Taste
Posted Sep 6, 2007 15:42 UTC (Thu) by
lysse (guest, #3190)
In reply to:
Taste by IkeTo
Parent article:
LinuxConf.eu: Documentation and user-space API design
> You focus too much on the Java side
...which is presumably why I didn't reference two other languages that allow precisely what you're complaining about garbage collected languages not allowing - oh, wait...
> and missed the point intended: on the C++ side, no object "creation" or "destruction" cost is needed for passing arguments by reference.
*sigh* What I said went completely over your head, didn't it...?

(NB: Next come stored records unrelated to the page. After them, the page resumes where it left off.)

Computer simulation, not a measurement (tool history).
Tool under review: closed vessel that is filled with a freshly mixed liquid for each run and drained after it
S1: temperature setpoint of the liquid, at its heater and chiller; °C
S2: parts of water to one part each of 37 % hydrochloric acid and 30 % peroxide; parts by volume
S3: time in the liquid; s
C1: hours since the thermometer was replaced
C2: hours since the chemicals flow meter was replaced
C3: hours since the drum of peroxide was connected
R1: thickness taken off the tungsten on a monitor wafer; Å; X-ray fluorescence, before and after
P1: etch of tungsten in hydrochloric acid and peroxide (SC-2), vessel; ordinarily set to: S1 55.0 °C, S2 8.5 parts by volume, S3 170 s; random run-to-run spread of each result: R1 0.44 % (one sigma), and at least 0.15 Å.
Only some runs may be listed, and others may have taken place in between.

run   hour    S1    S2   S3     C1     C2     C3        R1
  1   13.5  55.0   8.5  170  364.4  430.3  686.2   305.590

Again, that's EXACTLY the point I caught and responded to. Allocating objects on the stack and passing parameters by reference are, contrary to your apparent belief, neither innovations in C++, nor rendered impossible in a garbage collected language; again I cite Oberon, which is just fine with both and yet fully GC'd.
And the issue of whether every first-class, dynamically-allocated object a language deals with must be allocated on the heap is a different one again; lots of optimisations, of varying degrees of complexity, are known that reduce the heap burden substantially. (Indeed, the MLkit compiler statically tracks object lifetimes and allocates up to eight different stacks in heapspace, giving compiled ML programs the speed of stack allocation with the correctness of garbage collection.) But even when all objects must be heap-allocated, it's not necessarily the end of the world in performance terms; Appel (1987) shows that garbage collection can still end up faster than stack-based allocation.